The Faces of 90.5 WESA
Mon October 29, 2012
Correction Reform Legislation Passed As Result Of Bipartisan Efforts
Pennsylvania is expected to save approximately $300 million as a result of a bipartisan effort to pass corrections reform legislation. The final component of the Justice Reinvestment Initiative (JRI) redirects and increases funding for non-violent offender programs while reducing spending on and the number of inmates in state prisons.
The reinvestment portion of the reform was unanimously passed in the Senate and House in the last days of the 2012 session. The first half of the JRI was passed in July 2012. Both have been signed by the governor.
Senate Minority Leader, Jay Costa (D-Allegheny) said the legislation is fundamental in saving taxpayers money. “It starts with correction reform, and the savings from correction reform are then taken, part of those savings are taken and being driven back into the community both on the front end in crime prevention programs, but also in various stages of the process where a person is incarcerated,” Costa said.
In addition, it will halt the increase Pennsylvania’s spending, which has risen from $185 million to $1.8 billion since 1985.

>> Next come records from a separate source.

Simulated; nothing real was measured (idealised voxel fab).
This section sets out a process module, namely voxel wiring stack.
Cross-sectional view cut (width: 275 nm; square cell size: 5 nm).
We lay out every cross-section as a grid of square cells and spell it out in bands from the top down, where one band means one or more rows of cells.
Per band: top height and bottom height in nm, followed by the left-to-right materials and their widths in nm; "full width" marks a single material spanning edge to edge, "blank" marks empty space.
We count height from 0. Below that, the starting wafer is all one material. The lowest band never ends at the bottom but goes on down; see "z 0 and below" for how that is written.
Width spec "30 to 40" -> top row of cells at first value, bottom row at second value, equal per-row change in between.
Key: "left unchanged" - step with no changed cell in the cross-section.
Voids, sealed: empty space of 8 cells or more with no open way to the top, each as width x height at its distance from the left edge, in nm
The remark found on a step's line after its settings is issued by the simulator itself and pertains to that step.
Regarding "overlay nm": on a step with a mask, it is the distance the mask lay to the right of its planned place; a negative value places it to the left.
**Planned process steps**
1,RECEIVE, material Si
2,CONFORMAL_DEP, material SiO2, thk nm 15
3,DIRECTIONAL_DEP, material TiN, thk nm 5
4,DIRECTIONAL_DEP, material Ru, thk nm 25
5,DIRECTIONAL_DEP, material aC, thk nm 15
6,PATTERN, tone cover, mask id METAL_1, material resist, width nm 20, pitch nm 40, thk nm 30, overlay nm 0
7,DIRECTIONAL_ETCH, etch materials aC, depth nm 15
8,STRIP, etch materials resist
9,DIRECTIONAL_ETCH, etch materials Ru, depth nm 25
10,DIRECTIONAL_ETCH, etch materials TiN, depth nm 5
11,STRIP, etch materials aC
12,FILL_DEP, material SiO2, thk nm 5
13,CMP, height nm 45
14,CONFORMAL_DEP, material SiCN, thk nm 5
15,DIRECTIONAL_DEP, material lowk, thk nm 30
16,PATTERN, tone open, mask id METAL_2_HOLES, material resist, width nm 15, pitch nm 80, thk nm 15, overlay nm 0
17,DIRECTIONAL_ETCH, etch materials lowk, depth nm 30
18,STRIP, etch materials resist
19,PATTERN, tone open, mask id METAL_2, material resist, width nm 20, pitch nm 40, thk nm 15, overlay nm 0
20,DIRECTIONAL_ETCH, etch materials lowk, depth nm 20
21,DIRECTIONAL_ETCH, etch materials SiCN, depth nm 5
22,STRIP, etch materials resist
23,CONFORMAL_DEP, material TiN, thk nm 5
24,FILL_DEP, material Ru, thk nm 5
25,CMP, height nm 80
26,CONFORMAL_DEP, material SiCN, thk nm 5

Costa said about $90 million of the savings will be designated for communities throughout the state. “They would be able to provide resources to programs that are effective in helping folks reenter back into the community, making sure that what I can ‘aftercare’ is there for folks who are integrating back into the community in terms of employment, generating and developing employment skills, all those types of things,” Costa said.
Moving forward, Costa said the state has to continue to monitor the success of the programs. “We need to monitor and makes sure that those dollars that we spend are in fact keeping people out of the system. Folks that may have interaction with the court system or interaction with police for example, are police programs that we are investing in effective in getting people in the right place?” he said.
The JRI is a companion to Act 122 of 2012, which supports initiatives such as increased use of treatment efforts and programming for release of non-violent offenders, and alternative sentencing for non-violent offenders serving short-term.